Photo: John Cordes/Icon Sportswire
On Thursday, we’ll announce the winners of The 2025 Fielding Bible Awards for defensive excellence. This will be the 20th annual announcement recognizing the best defensive players in baseball at each position, as well as the best team.
I thought it would be interesting to talk to two players who won Fielding Bible Awards for whom the Award might mean a little bit more: Brendan Ryan, who won as a shortstop for the Mariners in 2012, and Jeff Mathis, who won as a catcher for the Diamondbacks in 2018. Each won a Fielding Bible Award but did not win the more well-known Gold Glove Award.
Brendan Ryan took his defensive positioning as a shortstop very seriously. He played at a time when defensive shifting was just starting to become a major part of the game and players still had the ability to move well off of where teams positioned them. By 2012 the Mariners were giving him the ability to move not just himself but also the third baseman and second baseman to where he felt they needed to be.
“Let’s say Ian Kinsler was coming up,” said Ryan in a recent conversation from his home in Los Angeles. “I know he’s not hitting the ball up the middle, so that’s going to be a backhand opportunity for me. But I don’t want to be in the backhand lane. I want to be straight up and moving into the backhand so that I could get a head start. The bounces would work in my favor. I felt in complete control that way.”
It’s this approach and Ryan’s own positioning (“I just tried to play as far back as I could”) that made him so adept in the field, which culminated in 2012 with an MLB-best 27 Defensive Runs Saved and a Fielding Bible Award.
As Sports Info Solutions wrote in its Awards announcement at the time: “Brendan Ryan is the best defender in baseball. Period. Make that double period.”
From 2009 to 2012, Ryan is credited with 93 Runs Saved. The next-most by a shortstop is 46. Ryan lapped the field!
A lot of credit for that goes to Ryan’s days with the Cardinals, for whom he totaled 22 and 24 Runs Saved in 2009 and 2010, respectively, prior to his trade to the Mariners. Coaches George Kissell, who invented “The Cardinals Way” and Jose Oquendo, the longtime Cardinals infield coach.
“Those two guys were on me,” said Ryan, who entered his pro career as a second baseman. “Kissell with discipline and detail and Oquendo put me in position where he made some things easier, detailed things like where to catch a ball on a double play to make it easier to transition and make an accurate throw. The confidence comes behind that.”
And yet, in the days prior to the existence of the Sabermetric Defensive Index, which now accounts for 25% of the vote, as good as Ryan was, he couldn’t win a Gold Glove. (Let’s be fair, he probably could have won more than one Fielding Bible Award too). His lack of offense (he had a .555 OPS in 2012) may have had something to do with that, as there was a perception that better hitters had a better chance at winning the Award.
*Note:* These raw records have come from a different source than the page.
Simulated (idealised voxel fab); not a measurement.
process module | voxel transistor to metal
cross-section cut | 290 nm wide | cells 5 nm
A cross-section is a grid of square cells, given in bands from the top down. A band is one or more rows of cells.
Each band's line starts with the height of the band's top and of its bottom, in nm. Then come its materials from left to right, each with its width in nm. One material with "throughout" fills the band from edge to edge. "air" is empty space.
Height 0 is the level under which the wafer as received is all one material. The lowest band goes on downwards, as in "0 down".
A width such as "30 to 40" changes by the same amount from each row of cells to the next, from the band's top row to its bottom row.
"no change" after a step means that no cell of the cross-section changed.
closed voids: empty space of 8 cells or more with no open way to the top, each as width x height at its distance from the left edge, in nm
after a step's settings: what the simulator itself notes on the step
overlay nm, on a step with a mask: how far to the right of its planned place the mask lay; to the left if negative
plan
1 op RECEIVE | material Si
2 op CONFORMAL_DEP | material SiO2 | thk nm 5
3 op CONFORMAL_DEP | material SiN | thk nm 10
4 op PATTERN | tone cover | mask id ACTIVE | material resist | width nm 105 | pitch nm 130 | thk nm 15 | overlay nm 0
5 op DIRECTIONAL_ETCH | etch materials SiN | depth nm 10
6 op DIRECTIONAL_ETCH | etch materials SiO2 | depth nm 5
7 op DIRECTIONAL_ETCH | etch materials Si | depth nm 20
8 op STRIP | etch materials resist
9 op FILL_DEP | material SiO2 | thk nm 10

“I was so lost at the plate and I couldn’t find my way, but I knew I had value because they kept running me out there and I knew they valued defense,” Ryan said.
Ryan thought for sure that he’d win a Gold Glove in 2012 and even had fleeting thoughts about winning a Platinum Glove. He got beat out by J.J. Hardy, who wasn’t a bad choice, though Ryan had a decisive Runs Saved edge.
Ryan was aware of The Fielding Bible Awards. His brother and his agent both tipped him off that SIS stats viewed him favorably and he was familiar with an article Bill James wrote comparing Derek Jeter and Adam Everett. The trophy he received is prominently placed in his man cave.
“I certainly cherish it,” he said.
The Mariners understood something about how valuable Ryan was and that that award meant something. Ryan’s salary nearly doubled from 2012 to 2013, his fifth season of service time. He played professionally for five more seasons. Now happy in retirement, he and his family live almost next door to where he grew up.
“I still love talking defense,” he said. “I love how far this [statistical analysis] has gone and that they’re really getting an accurate assessment of who guys are and what they do outside of the batter’s box. It’s awesome.”